Most people have heard of the well-known online social influence monitor Klout, but are businesses making the most of it, and how exactly does it determine a social media influence score?
What people may not know is that Klout is based on an accounts’ overall social media influence, not just on Twitter. It gives each account a score between 1 and 100 (100 being the highest) based on how often it is posted from, the amount of followers/friends/likes it has, and their interaction with that account.
By authorising all social media outlets to the app, it generates a better overall score. AM recently compiled a list of its AM100 Twitter influencers, but it was incorrect, simply because Klout cannot determine Twitter influence specifically, unless the accounts analysed only have their Twitter account linked.
For example, Perrys has 5,616 Twitter followers and a Klout score of 68 and has authorised five platforms (see the symbols below Perrys’ information).

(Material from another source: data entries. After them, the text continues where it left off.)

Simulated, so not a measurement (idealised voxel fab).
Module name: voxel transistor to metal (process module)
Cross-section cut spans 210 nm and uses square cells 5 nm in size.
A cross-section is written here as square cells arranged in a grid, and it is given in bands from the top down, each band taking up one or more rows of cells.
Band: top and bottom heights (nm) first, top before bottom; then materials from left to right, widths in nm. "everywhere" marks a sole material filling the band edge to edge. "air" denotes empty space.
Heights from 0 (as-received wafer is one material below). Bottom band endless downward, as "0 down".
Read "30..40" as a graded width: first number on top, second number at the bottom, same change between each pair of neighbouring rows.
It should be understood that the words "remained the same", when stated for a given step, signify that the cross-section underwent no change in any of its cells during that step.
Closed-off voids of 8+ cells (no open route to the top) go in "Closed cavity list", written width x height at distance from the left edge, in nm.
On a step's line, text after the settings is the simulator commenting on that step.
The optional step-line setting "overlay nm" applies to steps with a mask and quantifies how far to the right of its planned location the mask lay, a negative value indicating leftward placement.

However, Porsche Retail, which has 9,393 Twitter followers, has authorised Twitter only but has almost as high a Klout, with 62.
Dick Lovett – with 2,783 Twitter followers – has authorised 13 social media platforms to its Klout account, to reach a Klout score of 64.
Our ‘AM100’s top 20 social media influencers’ list will be out very soon, so make sure all your business’s social media accounts are authorised at www.klout.com.
How much does Klout matter?
Some car dealers are so concerned with their Klout score they have sleepless nights if it drops by one point.
Social Advisors’ Simon Ryan told AM: “The algorithm that calculates your Klout score is indeed based on volume of followers, your posts and the interaction of your followers with your posts.
“So you can just post a lot, follow lots of people randomly and get a great Klout score. You can also be a genuine social media user and get a great Klout score. So the issue for
me is; what is the value of something that can be so easily manipulated?
“To be honest, I like the gamification that Klout enables. You can create some rivalry between friends, clients or staff on who has the best Klout score.”
There have been reports that Klout can be manipulated; for example, you could choose not to link a social media platform, if it is perhaps performing worse than others, so as not to affect your score. But to get a true representation of how a business is performing on social media, it is best to link everything.
The American Genius publication reported tips on increasing or, ‘gaming’ Klout, the first being to schedule posts:
“If you post something on Facebook and get 40 comments from people with low Klout scores, your Klout score won’t alter (even though so many people interacted), but if you have 20 comments from people with high Klout scores, your Klout score will improve. But ‘likes’ do increase your Klout score.”
It also detailed that Google+ is apparently less complicated and Klout is “happy if you’re a one-hit wonder”.
According to the publication, Instagram can also be manipulated. The photo app announced in March 2015 that it had reached 200 million users and may be a good platform for dealers to showcase their showrooms, improvements, workshop activity, happy customers (who are happy for their picture to be taken), and stock profiles.
By posting four pictures a day, four hours apart, it will drastically improve an account’s engagement. Taking the time to ‘like’ other peoples’ pictures that are active at the same time as you will also improve an account’s Klout score.